At last Thursday’s Student Dinner Kick-off event for Meliora Weekend, I was struck by the lack of student attendance. Danforth looked the same as I remembered it, actually a little better with a fresh coat of paint and several new dining options.

But throughout the entire night, the dining center was never more than half full. And this was on a night with live entertainment, better food and prize giveaways.

The emptiness was not the fault of poor planning by the Meliora Weekend Student Programming Co-chairs. People just don’t go to Danforth anymore.

It hasn’t always been empty. As a freshman, I remember making the walk from Tiernan with a group of friends to find a dining hall that was packed full of students of all class years and interests. Danforth was not only used, it was popular. You knew when you went to Danforth you were going to see a lot of people ? some you knew and a lot you didn’t. Danforth was a campus melting pot.

Time would fly as you sat and watched “The Simpsons” with friends, talking about everything from today’s test to the weekend’s upcoming party. It was a place where you could see your friends, forget about all of the stresses and just relax.

It wasn’t popular because of amazing food, in fact the food is probably a little better now than it was then. Danforth was popular because it was a cool place to go.

Something happened. Danforth is no longer a cool place to go.

The are many factors that have contributed to its demise but none as important as economics.

The campus as a whole stopped going to the dining hall when dining services doubled the cost of dinner from $5 to $10. There was little reason for sophomores, juniors and seniors to pay the extremely high prices to eat there. And, when the upperclassmen stopped going and the community atmosphere died, the freshmen followed.
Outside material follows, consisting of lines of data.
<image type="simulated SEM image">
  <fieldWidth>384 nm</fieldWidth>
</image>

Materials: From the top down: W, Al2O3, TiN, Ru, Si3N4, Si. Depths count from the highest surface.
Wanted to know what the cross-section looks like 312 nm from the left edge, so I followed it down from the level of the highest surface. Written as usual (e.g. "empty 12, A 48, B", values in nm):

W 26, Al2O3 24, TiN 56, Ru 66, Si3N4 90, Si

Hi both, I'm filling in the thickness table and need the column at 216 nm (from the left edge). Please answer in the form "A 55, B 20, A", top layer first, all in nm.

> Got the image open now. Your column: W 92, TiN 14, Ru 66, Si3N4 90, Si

Other factors played a part as well. Two summers ago the university removed the long, slender rectangular tables that could seat around 16 people. Smaller tables were a good idea but it is good that the university has opted for the mixture of the two to accommodate large and small groups.

Sadly, as Danforth died, nothing has begun to replace it on campus and nothing is being done about this situation.

The university needs to attempt to revive Danforth by lowering prices closer to 1999 levels and making it more appealing to the student body.

This might cost some money, but it is money well spent. There is no better place to build community and bridge gaps than over dinner.